For years, I was in a relationship with someone whom I thought “should” be different. I remained in that relationship, unhappy but relentlessly engaged with my “shoulds.” At some point, however, having struggled and suffered with reality long enough (with no budge on reality’s part) I decided to drop my stories about the way it “should” be. I was bone tired and weary from my unhappiness and his “wrongness,” and, perhaps more to the point, from my fight against that unhappiness and that “wrongness.” Instead, I started looking at who he actually was instead of obsessing about who I wanted him to be. I started feeling the way I actually felt in the relationship instead of trying to feel a better way. When I did, instead of anger and frustration over what was, I sensed a deeper truth, and with it a calm clarity. As heartbreaking as the truth was, it was without any of the confusion and frustration that had plagued me throughout the years of “shoulds.” It was unavoidable: I didn’t want to and couldn’t be with this partner any longer.
This was the truth that my “shoulds” had kept me from having to face. And indeed, “shoulds” allow us to live in a state of denial, to avoid the pain of the truth, and what we might need to do about that truth. We believe that accepting reality creates passivity and inaction but in fact, allowing reality, as it is, actually creates the ground for powerful action and inarguable change. 
What if we were to approach our life with the attitude that this IS our life: It’s not supposed to be another life. It might one day be different, but right now it’s this life.
The irony is that whether or not we “allow” reality to be as it is, reality is still the way it is. "Allowing" reality to be as it is is really just an idea cooked up in our heads. Reality doesn’t go away because we stop allowing it any more than it comes into being when we do allow it; our resistance has no effect on reality itself; it affects only our own well being. Reality always wins. We can make our lives a whole lot more peaceful by renouncing the delusion that fighting with the truth will make it any less true. 
Each time you hear yourself saying or thinking what “should” be happening, flip it around and ask the question, What is happening? Drop your fight with reality, your narrative about what “should” be, and you’ll discover that reality, unburdened by your opposition, is a lot different than you think. The surest way to find peace is not to win the war, but to stop the fighting.
Copyright 2015 Nancy Colier

What We Want Most From Relationships (But Rarely Get)

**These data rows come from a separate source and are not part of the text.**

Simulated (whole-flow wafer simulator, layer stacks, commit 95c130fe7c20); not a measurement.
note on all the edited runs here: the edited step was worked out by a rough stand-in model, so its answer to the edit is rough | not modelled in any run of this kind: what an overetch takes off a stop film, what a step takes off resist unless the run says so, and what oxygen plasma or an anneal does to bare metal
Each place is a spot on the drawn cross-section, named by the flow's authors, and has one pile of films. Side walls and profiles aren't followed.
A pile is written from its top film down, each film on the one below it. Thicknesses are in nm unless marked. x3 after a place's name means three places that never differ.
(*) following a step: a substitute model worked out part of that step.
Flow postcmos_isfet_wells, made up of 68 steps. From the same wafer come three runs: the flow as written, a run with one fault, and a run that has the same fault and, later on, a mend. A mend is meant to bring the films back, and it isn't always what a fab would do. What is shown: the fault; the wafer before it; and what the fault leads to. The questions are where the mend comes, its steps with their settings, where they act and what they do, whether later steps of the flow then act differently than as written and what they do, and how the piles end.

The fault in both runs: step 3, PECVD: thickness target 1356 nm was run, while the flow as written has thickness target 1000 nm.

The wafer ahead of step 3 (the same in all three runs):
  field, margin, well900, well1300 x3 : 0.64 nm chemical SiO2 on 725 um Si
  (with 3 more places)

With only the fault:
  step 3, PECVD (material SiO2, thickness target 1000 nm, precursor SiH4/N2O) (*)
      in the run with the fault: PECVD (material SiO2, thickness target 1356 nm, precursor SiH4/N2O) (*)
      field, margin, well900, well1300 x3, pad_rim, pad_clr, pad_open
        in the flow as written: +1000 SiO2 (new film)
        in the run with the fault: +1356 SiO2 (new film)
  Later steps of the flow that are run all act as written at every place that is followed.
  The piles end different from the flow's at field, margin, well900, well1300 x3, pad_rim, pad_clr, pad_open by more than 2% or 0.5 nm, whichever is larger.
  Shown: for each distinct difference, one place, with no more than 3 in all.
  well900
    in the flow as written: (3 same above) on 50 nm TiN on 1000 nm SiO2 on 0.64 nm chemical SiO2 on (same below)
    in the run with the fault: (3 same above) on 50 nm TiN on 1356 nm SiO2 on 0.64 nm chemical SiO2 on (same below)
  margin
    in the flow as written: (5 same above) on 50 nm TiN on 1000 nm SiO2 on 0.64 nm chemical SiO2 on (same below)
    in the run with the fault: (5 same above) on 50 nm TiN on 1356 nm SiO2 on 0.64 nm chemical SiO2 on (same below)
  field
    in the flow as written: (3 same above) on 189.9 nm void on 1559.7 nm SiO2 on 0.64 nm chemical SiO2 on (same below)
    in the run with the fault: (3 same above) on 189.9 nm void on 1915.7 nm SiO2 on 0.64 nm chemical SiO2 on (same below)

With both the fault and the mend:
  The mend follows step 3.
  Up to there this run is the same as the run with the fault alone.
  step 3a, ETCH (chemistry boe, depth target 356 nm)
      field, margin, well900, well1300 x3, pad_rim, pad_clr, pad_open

Most couples come to see me to learn better communication skills—or at least that’s what they say in the first session. What gets described as communication problems, however, are in fact usually listening problems.
The truth is, we’re not very good listeners; we don’t know (and are not taught) how to listen to each other, at least not in a manner that truly nourishes us on a deep and spiritual level, and makes us feel heard, understood, or loved. We know how to listen from the head, but not from the heart
And yet being deeply listened to is the experience that human beings most crave and need. 
If there is one ingredient that determines whether or not a relationship will be successful, that ingredient is listening—the degree to which each partner feels listened to and truly known. Couples that can listen to each other in a satisfying way usually succeed, while those that can’t usually fail. Ultimately, we can only feel loved to the degree that we feel listened to.
I recently had a session with "Jon" and "Joan" (not their real names). Joan began by saying that she felt her experience could never be “just heard” by Jon—listened to and absorbed, without any interpretation, solution, judgment, defense or attack. She described how Jon was unable to hold a space for or really be with what she was living—without doing something with it or to it. Jon responded that holding a space for her feelings was not something that should be expected of him. Her request was unreasonable in his eyes, because a husband should not have to sit by silently and listen to what his wife is not receiving in the relationship—not without speaking up for himself, expressing his opinion, and providing some explanation. He then told his wife that what she really wanted (whether she knew it or not) was to control the relationship, the interaction—and him, as she "always did." Joan, without responding to his interpretation, repeated the same yearning—to be listened to with simple openness and non-judgment. Jon responded to this second attempt by telling Joan that her experience was false, that he did in fact listen to and hear her, even if she couldn’t feel it, and that she should examine why she couldn’t feel his kindness and interest. Joan then repeated her longing one more time, almost verbatim. This time Jon’s response was to express how totally alone he feels in the relationship, and how Joan has no interest in hearing what is truly important to him
From there, we began the work, in learning how to listen.
What happened between Joan and Jon is not gender specific nor is it specific to romantic relationships. What this couple demonstrated is a human problem: We constantly reject each other’s experience. It’s what we are taught to do. Listening to Joan that day, I felt as if I were watching an airplane desperately trying to find a place to land. Rejected by all control towers, her experience was to be left floating, unheard, unloved, with nowhere to touch down, nowhere to be welcomed home, no place to just be.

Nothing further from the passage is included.